Arguably, the user has been trained to think that renaming between image format converts between the two because of the image processing program correctly parsing and displaying the image, rather than displaying a message that the user opened a .jpg file but it was really a .png.

8. gbear605 ◴[] No.23264888[source]
There are lots of website and apps where renaming the file is the best solution for an enduser, because of systems that are the counter part of this that limit the option on the frontend but allow it on the backend. There’s no reason why any system should care about a file’s extension type. It’s meaningless.
9. vosper ◴[] No.23265279{3}[source]
> What happens if I rename a CAD file to MP3?

"This kind of file is for a [computer-aided design system]. It is not an [MP3 music] file and so it cannot be used by [music playing software]. Would you still like to rename the file?"

10. bscphil ◴[] No.23266805[source]
Yeah, I was going to add that Verge seems confused on this point too.

> Senior Dave Spencer took a demo test before his Calculus AB exam to make sure he understood the process for uploading photos. He Airdropped an iPhone image of his responses to his Mac and tried to convert it by renaming the HEIC file to PNG. Changing a file’s extension does not guarantee that it will be converted, but Spencer was still able to submit the demo test with no problem.
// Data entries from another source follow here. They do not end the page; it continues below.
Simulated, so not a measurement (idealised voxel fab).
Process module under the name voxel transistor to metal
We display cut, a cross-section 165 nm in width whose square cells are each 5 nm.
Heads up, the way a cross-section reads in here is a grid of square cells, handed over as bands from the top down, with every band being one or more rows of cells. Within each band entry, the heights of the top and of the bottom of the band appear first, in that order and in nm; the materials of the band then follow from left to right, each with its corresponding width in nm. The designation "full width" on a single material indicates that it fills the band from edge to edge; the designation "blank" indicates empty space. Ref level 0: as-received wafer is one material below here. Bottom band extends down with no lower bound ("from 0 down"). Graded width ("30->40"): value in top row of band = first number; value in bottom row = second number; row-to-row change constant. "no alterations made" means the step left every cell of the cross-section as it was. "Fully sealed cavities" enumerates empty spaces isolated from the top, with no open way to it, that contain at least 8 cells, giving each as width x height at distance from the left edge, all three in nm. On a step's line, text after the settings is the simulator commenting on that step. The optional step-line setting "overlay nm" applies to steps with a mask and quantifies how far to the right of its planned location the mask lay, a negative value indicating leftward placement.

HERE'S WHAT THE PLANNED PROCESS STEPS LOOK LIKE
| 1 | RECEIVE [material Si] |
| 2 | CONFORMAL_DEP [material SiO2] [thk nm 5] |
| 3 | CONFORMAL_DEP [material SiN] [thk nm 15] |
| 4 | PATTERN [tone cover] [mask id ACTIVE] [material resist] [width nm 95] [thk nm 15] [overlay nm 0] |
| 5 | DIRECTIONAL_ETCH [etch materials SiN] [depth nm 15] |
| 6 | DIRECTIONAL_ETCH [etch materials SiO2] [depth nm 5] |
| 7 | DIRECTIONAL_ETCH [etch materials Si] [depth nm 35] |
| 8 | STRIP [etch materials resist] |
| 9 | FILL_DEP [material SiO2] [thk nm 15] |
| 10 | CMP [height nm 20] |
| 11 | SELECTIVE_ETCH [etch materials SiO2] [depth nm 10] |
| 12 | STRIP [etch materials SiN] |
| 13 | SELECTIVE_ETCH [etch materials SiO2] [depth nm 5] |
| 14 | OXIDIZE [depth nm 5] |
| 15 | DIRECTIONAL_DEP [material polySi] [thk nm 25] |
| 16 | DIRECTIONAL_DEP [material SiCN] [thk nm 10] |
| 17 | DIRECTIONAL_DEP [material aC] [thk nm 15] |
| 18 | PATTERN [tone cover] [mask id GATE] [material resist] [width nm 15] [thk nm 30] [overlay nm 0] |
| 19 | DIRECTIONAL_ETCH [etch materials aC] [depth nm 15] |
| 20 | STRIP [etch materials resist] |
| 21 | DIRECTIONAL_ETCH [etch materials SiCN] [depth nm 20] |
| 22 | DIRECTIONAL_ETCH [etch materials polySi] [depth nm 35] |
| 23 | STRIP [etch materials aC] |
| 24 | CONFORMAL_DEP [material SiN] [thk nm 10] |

> Spencer used the same process on the real exam and thought it went through, but he received an email the next day saying the files were corrupted and that he needed to retake the test. The College Board’s tweet went out just a few hours before Spencer’s scheduled exam; he doesn’t have a Twitter account and didn’t see it.

Obviously changing the file extension just bypassed the filtering that allows the demo test to be submitted. It's just checking that the extension is in a whitelist. There's no "does not guarantee that it will be converted" about this and The Verge's reporting is misleading on that score, IMO. Changing the extension simply does not affect the problem, it just means you're lying to the website about the format of the image.